CALIFORNIA FOCUS
FOR RELEASE: TUESDAY, APRIL 23, 2013, OR THEREAFTER
FOR RELEASE: TUESDAY, APRIL 23, 2013, OR THEREAFTER
BY THOMAS D. ELIAS
“BEWARE OF EASY MUNICIPAL BANKRUPTCIES”
No one is seriously suggesting that California will soon become
another Cyprus, the Greek-speaking Mediterranean island nation whose economic
bailout plan includes dunning holders of “large” bank accounts as much as half
their holdings and freezing the rest.
But since a federal bankruptcy judge
gave the go-ahead for the city of Stockton to seek shelter from more than $1
billion in debts via Chapter 9 bankruptcy, alarm bells have been ringing loudly
in the heads of municipal bond investors.
They’ve already seen California cities
and counties file four of the five largest municipal bankruptcies in U.S.

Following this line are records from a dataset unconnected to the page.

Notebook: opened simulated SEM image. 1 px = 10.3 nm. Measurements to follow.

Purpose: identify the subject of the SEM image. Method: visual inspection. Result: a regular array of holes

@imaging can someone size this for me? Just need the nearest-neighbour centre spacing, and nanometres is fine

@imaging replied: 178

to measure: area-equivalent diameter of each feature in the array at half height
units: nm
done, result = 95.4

history, beginning with the $4 billion 1994 Orange County debacle, and then
Vallejo’s $175 million case in 2008 and the in-progress cases of Stockton and
San Bernardino.
If you’re the chief of municipal bond
investing for a big bank, whether on Wall Street or in San Francisco, Los
Angeles or Chicago, this gets your attention. You might hesitate to lend
hundreds of millions of dollars to other cities and counties if you fear they
might go the Stockton route. Even if you proceed, you might insist on higher
interest rates to compensate for what now appears to be added risk. That can
translate to higher local taxes.
If you hesitate or insist on high
interest, what happens to school remodeling plans, sewer expansions and repairs,
park purchases, water facilities and scores of other civic projects that won’t
be built without borrowed money?
There’s also the question of who might go to work for cities and
counties, some risking their lives at times as police officers or firefighters,
if Stockton should be allowed to weasel out of salary and pension obligations
the city and its voters agreed to.
That’s why the hosannas that greeted
the early April decision by veteran Judge Christopher Klein allowing Stockton
to proceed seem premature and hollow.
Even Stockton’s city manager, a major
player in his city’s bankruptcy filing, was subdued after the Klein ruling went
his way. “There’s nothing to celebrate about bankruptcy,” said Bob Deis.
One who crowed was former Los Angeles
Mayor Richard Riordan, who long has believed his city may need bankruptcy to
escape some of its pension obligations. Said Riordan, “If I was a union leader,
I would be shaking in my boots. I think the unions should be scared stiff.”
There are plenty of other cities
unhappy with their debts and possibly unable to pay them, just like Stockton.
Few, though, owe as much to one creditor as Stockton does to the California
Public Employees Retirement System, better known as CalPERS -- $900 million.
It was that debt, the result of
assumptions about property tax revenues and developer fees made in the heyday
of the housing bubble during the last decade, which Klein said cinched his
decision. The bankruptcy filing had been challenged by big bond holders who
claimed the city isn’t really broke, just trying to evade paying all it owes.
It’s the same kind of debt that
saddles San Bernardino, Los Angeles and other cities. Voters in most such
places have shown little if any willingness to increase their taxes to help pay
down debt, especially if it’s to fund public employee pensions, even for police
and firefighters.
But at least once, they voted for
serious changes in city pension obligations as a way out. That came last year
in San Jose, where Measure B passed with almost 70 percent of the vote, raising
retirement ages for new employees and increasing some employee pension
contributions. The San Jose move is believed to have been taken early enough to
avoid bankruptcy.
“The city of Stockton could have and should have taken the
necessary steps to avoid bankruptcy,” claims Bob Williams, president of the
Virginia-based State Budget Solutions, a national non-profit group advocating
reduced municipal budgets and lower public employee pensions.
He cites Measure B as a prime example
of what Stockton did not attempt. But there are also differences. San Jose has
kept up its retirement system payments, for one thing.
The problem for some cities is that
they've waited so long it would take something more radical than Measure B to
reduce their debt. And state law prohibits them from reducing public employee
pensions now being paid.
So some have turned to bankruptcy and
others may follow, hoping federal law will trump state law and allow them to
cut pension obligations, by no means a sure thing and an issue that will almost
certainly end up before the U.S. Supreme Court.
In the meantime, bankruptcy risks many
aspects of the future of cities that declare it, something they should not
forget when tempted to follow Stockton’s sad example.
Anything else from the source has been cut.